This is an interesting and perhaps unintended consequence of the legal challenge against California’s Proposition 8. The 9th Circuit panel considering the appeal to Prop 8’s (un)constitutionality sent (part of) the case back to the California Supreme Court to determine who has standing under California law to defend a state law. As neither the (then) governor nor the (then) attorney general of California appealed the federal district court ruling striking down Proposition 8, it’s an open question. If the state refuses to defend its own law, and private citizens lack standing, then the law is struck down by default.
Although I fake it at times in class, I’m not a constitutional (or legal) scholar, so I’ll direct interested parties here for a detailed discussion on the standing issue. Approaching this question from an institutional and electoral (direct democracy) perspective, I see some troubling precedents in this case. While I can speak for my fellow LGM authors in suggesting that the blog (and the vast majority of our readers) is opposed to Proposition 8 as policy, this is a procedural / institutional question, not an outcomes question. If the state can effectively veto “any voter initiative by not defending the state’s voter initiated law in court”, to quote my colleague Todd Donovan, what prevents a Republican-run state (i.e. the governor, attorney general, etc.) from effectively vetoing a progressive initiative voted into law by the electorate?
Jessica Levinson in the above-cited HuffPost article suggests that this might not be a problem:
Is that a problem? Maybe not. The judiciary stands as an important check against the majority. The judicial branch is designed as a break against decisions by the majority that can harm minorities. The judiciary is in many ways the last stop on the train to tyranny of the majority.

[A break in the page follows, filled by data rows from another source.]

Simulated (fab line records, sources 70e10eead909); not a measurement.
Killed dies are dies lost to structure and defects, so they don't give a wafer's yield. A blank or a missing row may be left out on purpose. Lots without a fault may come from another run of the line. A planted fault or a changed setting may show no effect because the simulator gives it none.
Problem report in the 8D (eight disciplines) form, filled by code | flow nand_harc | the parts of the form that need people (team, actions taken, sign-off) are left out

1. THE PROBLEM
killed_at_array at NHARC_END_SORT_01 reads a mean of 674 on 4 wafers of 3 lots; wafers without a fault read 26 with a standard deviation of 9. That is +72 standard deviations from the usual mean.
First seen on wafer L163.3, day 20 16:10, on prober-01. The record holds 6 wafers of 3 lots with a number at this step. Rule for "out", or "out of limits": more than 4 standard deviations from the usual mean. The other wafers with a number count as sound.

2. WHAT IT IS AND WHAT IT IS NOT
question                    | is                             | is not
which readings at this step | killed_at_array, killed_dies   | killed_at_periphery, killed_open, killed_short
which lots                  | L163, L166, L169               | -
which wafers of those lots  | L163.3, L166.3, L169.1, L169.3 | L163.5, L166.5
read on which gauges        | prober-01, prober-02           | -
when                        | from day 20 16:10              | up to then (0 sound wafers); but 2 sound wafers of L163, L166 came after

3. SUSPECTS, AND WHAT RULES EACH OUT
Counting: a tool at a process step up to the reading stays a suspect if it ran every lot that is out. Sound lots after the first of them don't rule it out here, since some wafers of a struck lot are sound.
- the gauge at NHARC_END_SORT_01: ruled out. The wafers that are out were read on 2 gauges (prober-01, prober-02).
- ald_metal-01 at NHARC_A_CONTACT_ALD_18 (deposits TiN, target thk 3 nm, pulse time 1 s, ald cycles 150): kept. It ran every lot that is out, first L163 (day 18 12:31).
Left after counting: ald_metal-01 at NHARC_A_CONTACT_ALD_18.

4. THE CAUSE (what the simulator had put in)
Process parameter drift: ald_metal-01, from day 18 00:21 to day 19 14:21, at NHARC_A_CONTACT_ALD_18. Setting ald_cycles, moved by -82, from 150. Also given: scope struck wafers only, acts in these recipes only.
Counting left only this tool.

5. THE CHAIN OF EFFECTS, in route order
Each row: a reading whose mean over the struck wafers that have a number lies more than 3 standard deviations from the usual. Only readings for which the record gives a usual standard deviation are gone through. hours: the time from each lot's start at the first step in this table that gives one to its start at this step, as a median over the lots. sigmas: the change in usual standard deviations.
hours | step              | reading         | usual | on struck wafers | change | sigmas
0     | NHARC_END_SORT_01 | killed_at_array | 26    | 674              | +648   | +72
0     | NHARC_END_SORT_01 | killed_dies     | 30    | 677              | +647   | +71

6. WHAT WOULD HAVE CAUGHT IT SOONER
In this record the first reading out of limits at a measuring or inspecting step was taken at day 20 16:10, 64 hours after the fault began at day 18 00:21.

I’m partially sympathetic to the reasoning, but not to the ultimate implication. Yes, the judiciary is central in defending the rights of the minority against the tyranny of the majority, and in applying constitutional oversight (of course now that we have the Republicans running the House, we can do away with the judiciary altogether). However, I’m of a mind that for these cases to be effectively decided, the majority ought to be represented. As a citizen initiative approved by the electorate becomes state law, it is incumbent upon the state to defend said law in court.
The alternative is to allow private groups, with interests more narrowly defined than the state interest, standing in such cases, and I’m not entirely comfortable with that. Yet our system has more than enough veto points designed into it that I suspect we really don’t need another.